A Comic Co-Appearance Web of Marvel Comics Characters


Networks, Visualization

Cameron Dudzisz-Pounds

Introduction

One of the highlights of the student work posters on the Information School floors in the Manhattan building is the web of Marvel super heroes. I had initially wanted to use Gephi to create a bipartite graph like the one above as a complement to better show which characters had the most comic appearances, and which issues had the most characters appearing in them. However, I was not able to do so, so made a more standard web of character relations instead.

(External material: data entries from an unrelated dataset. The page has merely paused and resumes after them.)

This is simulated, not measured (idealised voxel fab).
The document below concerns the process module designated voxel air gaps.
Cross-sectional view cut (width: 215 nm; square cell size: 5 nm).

Screenshot of the full network. To zoom in, download below.

Materials & Methods

I used the Marvel Social Network dataset on the Gephi GitHub (direct download here) constructed by Cesc Rosselló, Ricardo Alberich, and Joe Miro from the University of the Balearic Islands. and transformed and collected by Kai Chang and InfoChimps. To create the network graphs, I used the desktop app version of Gephi 0.9, and imported the data set directly from the .zip file. From there, I copied the id data (the name of the character or the issue of the comic) into a new Name column and the Label column, which indicated if the row was a character (“hero”) or comic run and issue (“comic”) into a new Type column to properly manipulate the data. I then ran degree and modularity statistics (Bottom left) to determine node degrees and character groupings, which are reflected in the edge colors in the final chart, which I tried to the best of my ability to code with colors associated with those characters or group with the exception of the X-men, who got hot pink mostly on dint of me running out of colors and them not having a particularly consistent color branding as far as I’m aware. I tried to run network diameter and graph density as well, but these both crashed Gephi when I tried to run them.

A section of the data after transformation and statistics.
Statistics window, with Average Degree and Modularity already run.

I first attempted to create a bipartite graph by following this tutorial from the social-dynamics blog, but Gephi would either crash when attempting to run it, or the plugin would refuse to let me define the left and right matrix (and then sometimes crash anyway.) I looked elsewhere for other tutorials, such as this question from the Stack overflow forums, but did not have any success. I eventually gave up and decided to make a character relation web instead.

I used the ForceAtlus2 layout algorithm for the initial clustering, and then ran a pass of NoOverlap and Label Adjust to try to clean up some of the overlapping chaos. However, due the very large number of nodes in the middle (characters and issues that shared and used characters from multiple modularity,) I also had to stop it from displaying the labels of any character or comic with less than 5 degrees of connection to attain any degree of legibility while also keeping the entire graph on the screen.

The first iteration after running layout algorithms.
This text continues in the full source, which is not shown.